There are other hurdles as well. Not all land around the border is federal property. Private land owned by ranchers and farmers would need to be purchased. In Texas, in places where fencing went up already, ranchers and farmers were upset that fencing would cut off access to the Rio Grande, the only regional source of fresh water. Local business groups were also opposed to the fencing because it slowed cross-border traffic that helped the local economy.

There are also issues with Native American tribal rights. Acquiring the land and using eminent domain could involve significant additional cost and possible legal challenge.

Trump’s assurances that such a project would be “easy” are about as persuasive as his idea that he is going to make Mexico pay for the wall. When asked, Mexican President Enrique Pena Nieto absolutely denied Mexico would pay. Eduardo Sanchez, the spokesperson for the Mexican president said this about Trump’s assertion:

“It reflects an enormous ignorance for what Mexico represents and also the irresponsibility of the candidate who’s saying it.”

The idea that Mexico would be made to pay for the wall is simply macho bluster. It is campaign braggadocio. There is no credible reason to believe that Mexico could be made to pay for a wall built to benefit the United States. Bullying about the wall is a strange way to treat a country that has been our strong ally. While political allies can certainly have disagreements, the wall is tactless, is diplomatically offensive and it actually would harm local economies that depend on border crossing.

The wall idea rests on racist stereotypes about an ongoing invasion of undocumented Mexicans crossing into the United States. While certainly we live in an era of mass global migration with desperate people dying to escape dire war zones, the stereotype about Mexicans is false.

As of 2014, there are 11.3 million unauthorized immigrants in the United States. That population has essentially remained stable for five years. According to Pew Research, Mexicans make up about half of all unauthorized immigrants (49%) and their numbers have actually declined over the last few years.

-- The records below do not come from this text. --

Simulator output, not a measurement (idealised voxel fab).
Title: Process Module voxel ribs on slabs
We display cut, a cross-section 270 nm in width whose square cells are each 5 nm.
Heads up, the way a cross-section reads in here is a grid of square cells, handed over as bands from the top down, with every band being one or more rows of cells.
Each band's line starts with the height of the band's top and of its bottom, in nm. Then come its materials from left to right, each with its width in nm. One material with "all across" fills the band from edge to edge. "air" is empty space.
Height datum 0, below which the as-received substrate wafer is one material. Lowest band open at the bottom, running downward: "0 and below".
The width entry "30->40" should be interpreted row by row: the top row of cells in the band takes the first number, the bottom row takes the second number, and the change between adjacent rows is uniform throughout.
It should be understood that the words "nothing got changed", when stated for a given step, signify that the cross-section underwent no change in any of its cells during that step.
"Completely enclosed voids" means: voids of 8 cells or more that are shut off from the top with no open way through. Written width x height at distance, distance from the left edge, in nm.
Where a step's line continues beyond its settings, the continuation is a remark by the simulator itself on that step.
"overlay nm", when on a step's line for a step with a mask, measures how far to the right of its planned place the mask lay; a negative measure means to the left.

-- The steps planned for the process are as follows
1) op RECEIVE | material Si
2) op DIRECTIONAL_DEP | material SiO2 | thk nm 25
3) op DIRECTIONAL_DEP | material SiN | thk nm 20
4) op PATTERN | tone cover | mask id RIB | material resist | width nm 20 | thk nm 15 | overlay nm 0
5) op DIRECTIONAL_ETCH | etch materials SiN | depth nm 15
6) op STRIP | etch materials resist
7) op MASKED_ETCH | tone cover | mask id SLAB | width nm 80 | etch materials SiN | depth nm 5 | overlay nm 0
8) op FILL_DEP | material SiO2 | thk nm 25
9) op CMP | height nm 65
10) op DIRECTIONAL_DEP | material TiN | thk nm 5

That reality is at odds with the fearmongering propaganda we have seen from the more extreme Republican candidates. Truth is the first casualty. In his TV ads Trump was actually using pictures of people in Morocco scaling a fence. The ad was designed to create the impression that it was our Southern border. The appeal of such ads go directly to our emotions. Vague plausibility speaks to our unconscious fears.

The world is a scary place. In an unthought-out way, the wall speaks to our fears about terrorism and drug trafficking. It also addresses economic insecurities. Those problems are real but the wall is a non-solution. By the same logic, why would we not need a wall on our Canadien border? The wall idea is a fundamentally irrational response to a complicated series of problems.

The wall idea also reflects an utter lack of understanding of the history of immigration on our southern border. In her book, Undocumented, Aviva Chomsky explains how for much of U.S. history the border between Mexico and the U.S. was virtually unpoliced and migration flowed freely. U.S. business interests, especially agribusiness, relied on cheap, migrant Mexican labor to pick crops. Agribusiness still relies on these seasonal workers.

Our Mexican immigration policy has been largely dictated by the needs of American business which wanted the economic development of the Southwest. Categorizing Mexican immigrants as “illegal” did not begin until the Immigration and Nationality Act of 1965 when, for the first time, numerical limits were placed on Mexican migration. Even for 20 years after that immigration rules were relatively slack. Ironically, it was not until the middle 1980’s, that the number of undocumented immigrants precipitously rose after the U.S. began to try to seal the border. As Chomsky points out, this was in large part due to the fact that migrants felt compelled to stay after a season of work since they realized returning would now be more difficult.

Before 1965, the earlier waves of deportation directed against Mexicans in the 1930’s and 1950’s had nothing to do with their being undocumented. Entry then was restricted on the grounds of indigence and concerns that Mexicans would become public charges.

Since the 1990’s, the Latino threat narrative has been manipulated and promoted by right wing politicians. They hope to channel national anxieties about economic inequality, job loss, and a worsening economic future away from their real causes.

I see two political purposes behind the current Mexican wall idea. First , it is an effort to rabble rouse the most angry, racist, and xenophobic Americans, especially those with the least informed understanding of immigration matters. Second, it is an effort at blame-shifting. Migrants from Latin America who leave terrible situations to try and make a better life for themselves in another country did not shift good jobs out of the United States. It is the billionaire class in America which sold out American workers by shipping jobs out of the country in an effort to find cheap labor elsewhere.

For those who are looking to blame someone, our American plutocrats are a good place to begin. There is something sinister about billionaires, ensconced in a life of luxury, using their hired and paid for right wing politicians to point the finger of blame at some of the poorest people on the planet.

The Mexican border wall would cost a fortune, would predictably not work, would damage wilderness, and would act to poison relations with one of our closest neighbors and trading partners. The contention that such a wall would contribute to making America great again is laughable.